Ground Truth
On ships, valves, and the quiet places where reality overrules our plans.
My grandfather’s workshop was where machines came to confess.
They arrived half-broken from all over the country, heavy and silent on the back of trucks. Old milling machines from Sweden, presses from Canada, things with brass plates stamped in languages he couldn’t read. What never arrived with them were spare parts or manuals.
When a machine died, nobody brought drawings. They brought a story: “It used to run like this. Then it started making this noise. Then it stopped.”
My grandfather always started there. He listened to the story. Then he listened to the machine.
“For him, the design in the filing cabinet, wherever it was, didn’t define the machine. The machine defined the design.”
He would run it for a second, just long enough to hear the wrong rhythm in the gears or feel the wrong vibration in the frame. Only then would he open it up. A cracked shaft. A missing tooth in a gear. A bearing welded to its housing by heat. Somewhere inside, the official design had met dust and metal fatigue and real life — and lost.

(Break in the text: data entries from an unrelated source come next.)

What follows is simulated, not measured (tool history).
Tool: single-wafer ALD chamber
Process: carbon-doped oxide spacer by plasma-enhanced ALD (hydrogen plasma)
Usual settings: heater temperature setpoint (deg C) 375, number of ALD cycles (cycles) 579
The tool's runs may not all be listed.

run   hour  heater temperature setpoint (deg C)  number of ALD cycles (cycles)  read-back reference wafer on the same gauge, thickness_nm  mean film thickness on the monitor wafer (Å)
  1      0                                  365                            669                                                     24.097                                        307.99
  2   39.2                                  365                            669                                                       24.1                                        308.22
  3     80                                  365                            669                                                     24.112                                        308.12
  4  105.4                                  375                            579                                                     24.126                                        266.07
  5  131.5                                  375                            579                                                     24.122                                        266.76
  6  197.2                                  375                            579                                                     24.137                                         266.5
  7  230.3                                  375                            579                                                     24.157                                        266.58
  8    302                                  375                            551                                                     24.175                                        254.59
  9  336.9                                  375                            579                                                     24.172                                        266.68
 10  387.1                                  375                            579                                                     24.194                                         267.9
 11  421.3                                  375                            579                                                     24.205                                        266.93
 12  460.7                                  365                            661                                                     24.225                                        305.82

In the country where that machine was born, the cure lived on paper: you looked up a part number and ordered the replacement that matched the drawing.
In his world, the drawing might as well not exist. The only “blueprint” available was the way the machine behaved when you turned it on.
So he worked backwards. Measure the gap where a tooth used to be. Watch how two gears mesh. Listen for the knock when they don’t. From that, he turned a piece of anonymous steel on the lathe into a new part and slid it into place. If the machine ran smoothly, the part was “correct.” If not, the part was wrong.
For him, the design in the filing cabinet, wherever it was, didn’t define the machine. The machine defined the design.
When the panel lies
Thirty years later and a continent away, a nuclear power plant in Pennsylvania tried to do the opposite of what my grandfather did. It tried to make the design more real than the machine.
In the control room at Three Mile Island, the “machine” was mostly invisible. The reactor, the pipes, the valves — all of that lived behind concrete and steel. What the operators could see was a wall of panels: gauges, switches, and rows of small indicator lights.
One of those lights was supposed to tell them whether a relief valve in the reactor’s cooling system was open or closed.
Early one morning in 1979, that valve opened to release pressure and then failed to close again. Water that should have stayed in the system started escaping. The core began to overheat.
On the panel, the light went out.
In the language of the control room, a dark light meant “valve closed.” The descriptive truth, the one written into procedures and training and labels, was simple: light on, valve open; light off, valve closed.
The actual wiring was a little different. The light didn’t report the position of the valve. It reported the position of the switch that controlled the valve. If the operators sent a “close” command, the light turned off — even if the valve jammed halfway and stayed physically open.
So the panel said “closed” while the valve leaked.
Faced with ambiguous alarms and a blizzard of signals, the operators trusted the panel. They reasoned from the description they had: the light is off, so the valve is closed, so the problem must be something else. In trying to fix that “something else,” they made the situation worse.

Afterward, one of the outside experts brought in to study the human side of the accident was Don Norman. His conclusion was uncomfortably close to what my grandfather knew in his bones: the control room treated labels as more authoritative than behavior. The interface didn’t describe the machine; it told a comforting story about it.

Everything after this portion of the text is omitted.